10 things you should know about Cisco UCS
Two years ago the HP Vice President for Enterprise Servers Storage and Networking, Randy Seidl, said the following:
“A year from now the difference will be (Cisco) UCS (Unified Compute System) is dead and we have had phenomenal market share growth in the networking space.“
Man, he must feel pretty stupid right now. In Q2 of 2012 Cisco realized a 22% market share in the blade server market in North America and a 15% market share worldwide. How’s that for being dead, mister Seidl?

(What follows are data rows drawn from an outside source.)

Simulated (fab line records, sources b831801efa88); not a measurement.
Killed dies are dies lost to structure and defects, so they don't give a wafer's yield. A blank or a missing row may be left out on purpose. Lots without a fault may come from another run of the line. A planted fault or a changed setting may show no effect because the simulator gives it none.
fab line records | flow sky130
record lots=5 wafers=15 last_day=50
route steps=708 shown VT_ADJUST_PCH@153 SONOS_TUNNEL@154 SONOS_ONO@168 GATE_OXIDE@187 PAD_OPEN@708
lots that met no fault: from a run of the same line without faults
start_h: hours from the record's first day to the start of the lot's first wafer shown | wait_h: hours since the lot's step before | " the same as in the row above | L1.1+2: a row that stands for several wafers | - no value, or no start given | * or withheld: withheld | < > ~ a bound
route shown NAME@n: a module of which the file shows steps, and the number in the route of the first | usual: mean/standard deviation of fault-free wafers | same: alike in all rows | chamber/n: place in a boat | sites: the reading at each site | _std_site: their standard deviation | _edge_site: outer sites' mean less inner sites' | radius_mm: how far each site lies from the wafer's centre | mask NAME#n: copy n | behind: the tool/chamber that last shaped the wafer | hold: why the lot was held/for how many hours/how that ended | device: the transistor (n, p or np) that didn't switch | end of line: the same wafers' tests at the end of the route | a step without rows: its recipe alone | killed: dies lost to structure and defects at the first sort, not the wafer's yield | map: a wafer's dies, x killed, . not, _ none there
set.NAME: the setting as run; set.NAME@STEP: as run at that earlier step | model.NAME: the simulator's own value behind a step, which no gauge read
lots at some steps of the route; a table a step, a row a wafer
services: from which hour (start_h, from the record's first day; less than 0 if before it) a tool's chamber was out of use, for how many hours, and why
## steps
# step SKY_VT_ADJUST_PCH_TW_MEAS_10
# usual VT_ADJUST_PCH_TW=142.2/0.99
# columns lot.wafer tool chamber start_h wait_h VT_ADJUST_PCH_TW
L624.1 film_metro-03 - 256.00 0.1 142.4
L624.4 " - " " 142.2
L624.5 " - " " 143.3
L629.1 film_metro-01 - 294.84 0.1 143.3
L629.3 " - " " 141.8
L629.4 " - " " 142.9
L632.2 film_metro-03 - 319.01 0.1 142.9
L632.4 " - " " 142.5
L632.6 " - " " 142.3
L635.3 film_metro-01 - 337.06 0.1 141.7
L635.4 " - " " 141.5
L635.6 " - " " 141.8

I have sold Cisco UCS solutions for about 18 months now and Cisco has definitely made a good impression in the server market. But there are still a lot of people (customers, (former) colleagues, VMware enthusiasts) who have vaguely heard of Cisco UCS but don’t see the distinct differences with blade server solutions like those from HP, IBM, Dell or Fujitsu.
So I decided to sum up
10 things you should know about Cisco UCS
- First of all, Cisco UCS is based on industry standards and default x86 hardware architecture. This makes it fully compatible with other systems. The UCS system is compatible with any existing infrastructure and can be integrated into existing management and monitoring applications.
- The most distinctive feature of Cisco UCS, which diverges the most from other vendor’s solutions, is the I/O consolidation. Cisco UCS reduces infrastructure components and costs by providing advanced I/O consolidation. The Cisco UCS system is designed to converge separate I/O networks onto a single Ethernet infrastructure. This consolidation is not limited to FCoE deployments, it extends these benefits to NFS, iSCSI and any other protocol utilizing Ethernet for Layer 2 communication. You can connect up to 20 blade server chassis to a single fabric interconnect.
A small example: 20 chassis with 8 blade servers per chassis equals 160 blade servers, connected to the storage and network using four 10Gbps uplinks for network and four 8Gbps uplinks for storage. With two redundant fabric interconnects this is 80Gbps bandwidth for LAN and 64Gbps for storage on 16 uplinks. This means you need eight 10Gbps ports on your core switch and eight 8Gbps FC ports on your storage network for 160 servers. Imagine how much you can save on cabling!
- Current UCS hardware can provide a maximum of 160Gbps of converged I/O to each chassis of 4 to 8 blades. This is done through two redundant 8 port 10Gbps Fabric Extenders in an active/active configuration. The uplinks to the chassis contain both network and storage traffic. According to the required bandwidth you can choose to connect 1, 2, 4 or 8 uplinks per fabric extender to the fabric interconnect. Can you fill 160 Gbps with 8 servers?
- Many people only think of blade servers when mentioning Cisco UCS, but Cisco UCS is not just about blades. The management and I/O infrastructure is designed to manage the entire server infrastructure including Cisco C-series rackmount servers, like the C210. Even with Cisco B-series blade servers, we still need rack-mount servers for example to attach a back-up device or add graphics offload cards for heavy VDI desktops. UCS’s ability to manage both rack-mount and blade servers under one single platform is a key differentiator with major ROI benefits. Can you manage your blades and rack servers from one console?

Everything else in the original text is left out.